According to experts, it could be time for banking companies to sound the alarm. Big technology companies like Apple, and Amazon could be on their way to change the way we look at finance forever. In fact, the research group “McKinsey” has warned numerous organisations that while the latest launch of fintech startups might seem manageable enough – the more big technology groups get involved, the more banks will have to worry about.

Apparently, some of the biggest players in the technology world have begun to break down the barriers between different sectors, because they’re trying to be everything to everyone at once. In fact, Asian tech firms are some of the companies that indicate why banks should worry. For instance, Rakuten – the largest retail marketplace in Japan, currently has about 800,000 users. As well as selling products, that company also issues mortgages, credit cards, and other securities services too now.

In a similar vein, Alibaba of China have begun to explore their options in the banking and financial sectors, with asset management services, and loans. Now, in the western world, we’re beginning to see bigger tech companies taking the same route – albeit at a slower pace. Amazon is now offering loans for mid-sized and small companies, and Facebook is integrating options for peer to peer payments too. Soon, Apple will allow users on iMessage to send cash on their phones.

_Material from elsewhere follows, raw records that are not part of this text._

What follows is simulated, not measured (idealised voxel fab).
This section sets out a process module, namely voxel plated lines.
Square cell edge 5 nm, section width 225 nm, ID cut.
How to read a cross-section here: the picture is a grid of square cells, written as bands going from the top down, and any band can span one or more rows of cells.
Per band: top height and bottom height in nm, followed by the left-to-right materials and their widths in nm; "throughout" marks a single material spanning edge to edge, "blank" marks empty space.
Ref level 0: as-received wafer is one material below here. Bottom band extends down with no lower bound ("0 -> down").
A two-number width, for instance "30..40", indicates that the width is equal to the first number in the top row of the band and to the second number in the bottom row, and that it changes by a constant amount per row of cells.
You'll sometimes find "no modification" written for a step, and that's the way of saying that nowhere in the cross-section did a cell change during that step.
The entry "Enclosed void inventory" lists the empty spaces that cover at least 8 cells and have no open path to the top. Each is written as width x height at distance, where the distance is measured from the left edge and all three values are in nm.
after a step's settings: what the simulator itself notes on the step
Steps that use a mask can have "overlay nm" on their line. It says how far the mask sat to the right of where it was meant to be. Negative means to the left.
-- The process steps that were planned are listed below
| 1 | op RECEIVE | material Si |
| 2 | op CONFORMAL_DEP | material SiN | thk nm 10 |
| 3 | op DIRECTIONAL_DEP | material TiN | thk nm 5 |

The Problems with Competing Against Tech

The threat of emerging technology companies taking over in the financial sector presents a serious problem for banks, because those traditional brands still rely on technology giants for things like cloud computing technology and security. This means if the banks end up in direct competition with the tech brands, they could be in serious problems.

Additionally, since people don’t have a great relationship with their banks to begin with, it’s not as though traditional finance companies can rely on their history to save them. According to some reports, about 73% of the millennials in the US would be happy to explore a new financial service from their favorite tech brands – and may actually be more drawn to one of those services, than a new deal from their bank.

According to McKinsey, financial firms could lose their customers to upstarts and new tech ideas within a matter of years. Because technology companies have the opportunity to offer more innovation and convenience than traditional finance brands, they may have to compete on nothing but low margins and commodified services.

What’s Next for Financial Companies?

So, is the end nigh for banking brands? Perhaps, but all isn’t lost yet. According to groups like McKinsey, while the greater amount of competition in the field will put more pressure on banks, they’re not going to extinct immediately. Technology firms have been slow to encroach on the banking field so far because of the problems that they face with navigating financial regulations. On the other hand, banks are extremely skilled in dealing with risk management.

There are still a few ways for financial companies to stay ahead if they’re willing to keep up with the ever-changing marketplace.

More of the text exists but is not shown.